There’s a few things the OP hasn’t mentioned:

@Godz06;

  • What database server software is being used?
  • What storage engine is being used for the user table (not all of them support transactions)?
  • Is there a separate table for signups (confirmed ones being moved to the users table and unconfirmed ones deleted after so many days (or hours))?

Generally, your points are valid but in this case you take wrong assumptions:

  1. Hanging the db - the db is not going to hang if the very unlikely scenario happens, the insert will just fail with an error and that’s it. There’s nothing going on here that would cause hanging of the db.

  2. Speed - even if you had 10000 new users in a day a simple select by a unique key would be minuscule performance-wise compared to all the other things the server would be doing to run the entire site that you wouldn’t even notice the impact. This is worrying about micro-optimizations in places that are farthest from being a bottleneck.

I’m not arguing that what you suggest is wrong. I’m just saying that using SELECT is not wrong either - in this particular case. There may be reasons to prefer the SELECT method because the requirements are not always so simple that you need to only check if a username exists. For example, you may want to check whether a username exists and whether it’s active, or you need to grab some other properties of the existing user - then the unique index on the username is not enough to do it.
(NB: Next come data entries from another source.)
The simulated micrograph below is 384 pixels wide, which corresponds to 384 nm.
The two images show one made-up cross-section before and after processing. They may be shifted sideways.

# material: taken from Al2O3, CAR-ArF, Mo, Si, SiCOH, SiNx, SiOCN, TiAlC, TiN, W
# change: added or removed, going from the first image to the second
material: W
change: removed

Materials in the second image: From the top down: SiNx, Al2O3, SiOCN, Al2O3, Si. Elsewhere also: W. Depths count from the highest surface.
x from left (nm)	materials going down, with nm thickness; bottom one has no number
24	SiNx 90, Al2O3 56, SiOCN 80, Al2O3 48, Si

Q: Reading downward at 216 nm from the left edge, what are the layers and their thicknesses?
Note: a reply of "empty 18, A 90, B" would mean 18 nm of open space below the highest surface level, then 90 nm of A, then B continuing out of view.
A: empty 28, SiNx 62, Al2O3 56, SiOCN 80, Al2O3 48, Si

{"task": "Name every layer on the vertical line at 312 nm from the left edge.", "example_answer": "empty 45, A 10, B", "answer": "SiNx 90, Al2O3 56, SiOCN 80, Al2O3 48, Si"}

While theory tells us to do something a specific way, it is not always that pan out as the best option available.

In regards to the actual select not being cost effective, that is only true when you run a smaller website with only one database server. When the website becomes popular enough to require a database cluster, it is cheaper hitting the read slaves than the masters.

With that in mind, in this specific cause I would argue for that a select before the insert is the best solution (of course with the uniques in place as a final backup solution).